Chamak movie review: Specks of comedy and romance can't save this lacklustre drama
In Chamak, Ganesh and Rashmika Mandanna draw energy from each other and convert a lacklustre film into a watchable one, solely, with their performances.
Ganesh and Rashmika Mandanna look wonderful together. They draw energy from each other and convert a lacklustre film into a watchable one, solely, with their performances.
Chamak’s storyline isn’t fresh from the oven. It’s like a food item that rests in the refrigerator for several years. The task of writers and directors to do here is — open the fridge and reheat the item and garnish it with the flavor of the season whenever they want to feed the audience.
The flavor for director Suni seems to be comedy. He proved that in his previous release, Operation Alamelamma, and he does it again in Chamak. The humorous lines and situations don’t always hit the bullseye, but it’s the only thing that makes this dry movie a bit bearable.
Mani Ratnam made the Tamil film Mouna Ragam, starring Revathi, Mohan, and Karthik, three decades ago. It brought the ‘D’ word — divorce — into the living room. The tender romance revolving around Revathi and Mohan was told through songs and gestures. The scene where Mohan hands over the divorce papers along with the anklets, and says that he brought them both, but she could choose whichever she wanted, still holds value in the hearts of filmmakers and moviegoers.
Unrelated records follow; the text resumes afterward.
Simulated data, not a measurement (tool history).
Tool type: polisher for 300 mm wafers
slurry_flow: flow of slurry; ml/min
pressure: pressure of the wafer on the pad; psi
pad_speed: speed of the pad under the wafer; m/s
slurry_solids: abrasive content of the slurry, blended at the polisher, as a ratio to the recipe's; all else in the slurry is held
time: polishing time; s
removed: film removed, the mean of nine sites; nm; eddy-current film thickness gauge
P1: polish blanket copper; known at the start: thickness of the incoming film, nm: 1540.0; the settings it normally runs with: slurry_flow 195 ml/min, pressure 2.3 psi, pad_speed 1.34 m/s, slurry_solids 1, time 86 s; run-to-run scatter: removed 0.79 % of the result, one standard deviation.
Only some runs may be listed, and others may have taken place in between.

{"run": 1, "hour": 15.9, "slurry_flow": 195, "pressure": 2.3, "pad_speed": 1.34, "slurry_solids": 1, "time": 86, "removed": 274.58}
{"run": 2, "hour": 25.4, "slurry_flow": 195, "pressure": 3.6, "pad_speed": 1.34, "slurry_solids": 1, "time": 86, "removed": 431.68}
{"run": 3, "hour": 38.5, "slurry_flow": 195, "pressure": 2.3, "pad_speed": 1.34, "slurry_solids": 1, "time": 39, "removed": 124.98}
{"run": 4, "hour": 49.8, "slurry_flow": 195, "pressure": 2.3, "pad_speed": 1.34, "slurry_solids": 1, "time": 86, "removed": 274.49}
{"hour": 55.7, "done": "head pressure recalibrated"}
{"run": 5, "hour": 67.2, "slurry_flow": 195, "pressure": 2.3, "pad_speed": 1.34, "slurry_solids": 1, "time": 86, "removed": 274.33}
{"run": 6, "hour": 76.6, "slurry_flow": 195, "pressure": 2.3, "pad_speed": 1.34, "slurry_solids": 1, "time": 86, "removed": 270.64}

Even the 2013 Tamil film Raja Rani, starring Arya and Nayanthara, has divorce as one of its tropes. In Raja Rani, though, the love stories of the husband and wife, before they get married (Arya and Nazriya Nazim; Nayanthara and Jai), end on a sour note. They enter into wedlock unwillingly.
However, “unwilling” is not the term that can be used for the leading couple of Chamak, Kush (played by Ganesh) and Kushi (played by Rashmika), as they get married with full consent.
Kush is a gynecologist whose other traits include being a ladies’ man, while Kushi is an MBA graduate who runs an event-management firm. There are more bullet-points in their resume. They are party animals in their own space and yet, they don’t want their spouses to know about that. They will neither reveal their true selves, nor accept a person who has the same sensibilities as them.
When Kushi suggests that they get divorced, there’s a cheer from Kush. Right at this juncture itself, we’re completely aware of the curves the film is going to take before it ends in a filmy embrace. Chamak takes longer than an hour to drive home that simple point. That’s where the film falls apart.
What could have ended in an hour-and-a-half stretches beyond the horizon, and eclipses the nice moments and songs that the movie has to offer. Nevertheless, there are two important things that kind of give the movie some shine in the latter half — the role a stillborn baby plays in Kush’s understanding of life and death, and Sumithra’s (who plays Ganesh’s mother) monologue about how this generation doesn’t sit down to have a chat. Communication has moved from the corners of eyes to the tips of fingers, she adds. That part definitely sounded like a good TED talk, I must say.
By the way, don’t Kush and Kushi sound like names for twins? Why didn’t the director and his team think of this and work on pulling a joke out of these screen names (or maybe something that really works on a visual and aural level?). What we’re given, instead, is Sadhu Kokila getting beaten up by a bunch of people and homophobic jibes. A gentle reminder: We’re in 2017, not 1990.
In spite of the sprinkles of romance, comedy, and drama found in Chamak, it struggles to be an out-and-out enjoyable affair.